I’m not sure any of you noticed, but the sky was swarming with humper flies this weekend. As James Joyce would have put it, “humper flies were general across Texas”. As I slaved in the driveway crafting new bamboo treads for my staircase, endless multitudes of humper fly pairs drifted about me in their droves, stuck together at the rear, gloating that they alone were free to copulate in broad daylight, while I had work to do. The teeming masses threatened to infiltrate my eyes and lungs along with the sawdust I was making, which did little to endear them to me. I took the occasional swipe at the slow-moving dyads out of spite, and gleefully watched them become separated, mid-reverie, and crawl about stupidly on the concrete in their broken euphoria.

Humper flies perpetrating their impropriety on my bamboo panel
Humper flies perpetrating their impropriety on my bamboo panel

When my wife returned home from some errand, I pointed out the myriads of humper flies with a cynical chuckle. “Those are love bugs,” she told me. She’s from Texas, so she also says ‘rolly polies’ when she’s talking about potato bugs. “It never occurred to me as a kid why they were called love bugs.”

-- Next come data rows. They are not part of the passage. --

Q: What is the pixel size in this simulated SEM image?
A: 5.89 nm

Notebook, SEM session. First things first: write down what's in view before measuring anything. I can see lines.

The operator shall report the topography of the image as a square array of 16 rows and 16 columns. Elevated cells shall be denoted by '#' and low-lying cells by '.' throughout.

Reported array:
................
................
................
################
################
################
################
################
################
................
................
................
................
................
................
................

Love bugs! What a cute name! Well, all of a sudden my distaste for these licentious arthropods dissipated, and I saw them more as hapless, almost insignificant citizens of earth doing their best to continue the ol’ bloodline in spite of their miniscule brains, than the invertebrate Lotharios for which I had so quickly developed disdain when I was calling them ‘humper flies’. It’s amazing what a little rebrand can do for your perception of something. I quit swiping at the love bugs and let them enjoy this one time of year, nay, of their entire lives, probably, that they get to experience coupling.

This thing about names affecting the public perception brings to mind the polls asking people whether they preferred “Obamacare” or the “Affordable Care Act” (in case you haven’t heard, they’re the same thing, but people overwhelmingly chose the second one). Take Greenland, for instance. It’s rocky and almost completely frozen over, like the former planet Pluto, and just about as far from civilization. But because it’s called ‘Greenland’, it’s colored green on every map I’ve ever owned, and I still envision Irish-looking, rolling hills speckled with fluffy sheep, even though I know better. I’ve heard from several sources that Vikings first started calling it that to get other gullible Vikings to go settle there. Damn speculators.

One great example of how something’s branding can completely change the way you feel about it is the famous case of the Patagonian toothfish. Here’s a picture of one. As you can see, it’s really ugly. It’s also seven feet long, and used to be a rather invasive species.

The Patagonian Toothfish
Much tastier than he looks

One day, in 1977, an American fish monger named Lee Lantz was down in Chile sourcing new fish for the American market, when he came across this horrendous looking thing that some fishermen had caught inadvertently and neglected to throw back. Lantz dubbed it the ‘Chilean sea bass’ and within a couple of years, it had caught on back in the states. In addition to its being plentiful and having a nice texture, its big selling point was actually its lack of flavor. Just like its pure fabrication of a name, a chef could make the Chilean sea bass taste however they wanted to, and sell a ton of it. Nowadays, it’s a pretty fancy fish. But the Chilean sea bass has nothing on the orange roughy. It used to be called the ‘slime head’, and now it’s dangerously over-fished because it just sounds so damn tasty.

The moral is, what you call something really makes a difference in how people will receive it. The manner in which you brand your offering as a business can be the difference between giving your salespeople wings and shooting them in the foot. “Four out of five” sounds way better than “B minus” or “we missed twenty percent”. A rose by any other name would smell as sweet, ’tis true, but as we all know, the name is what ultimately mattered to Romeo and Juliet, and it’s what matters in life. Carry on, love bugs. Carry on.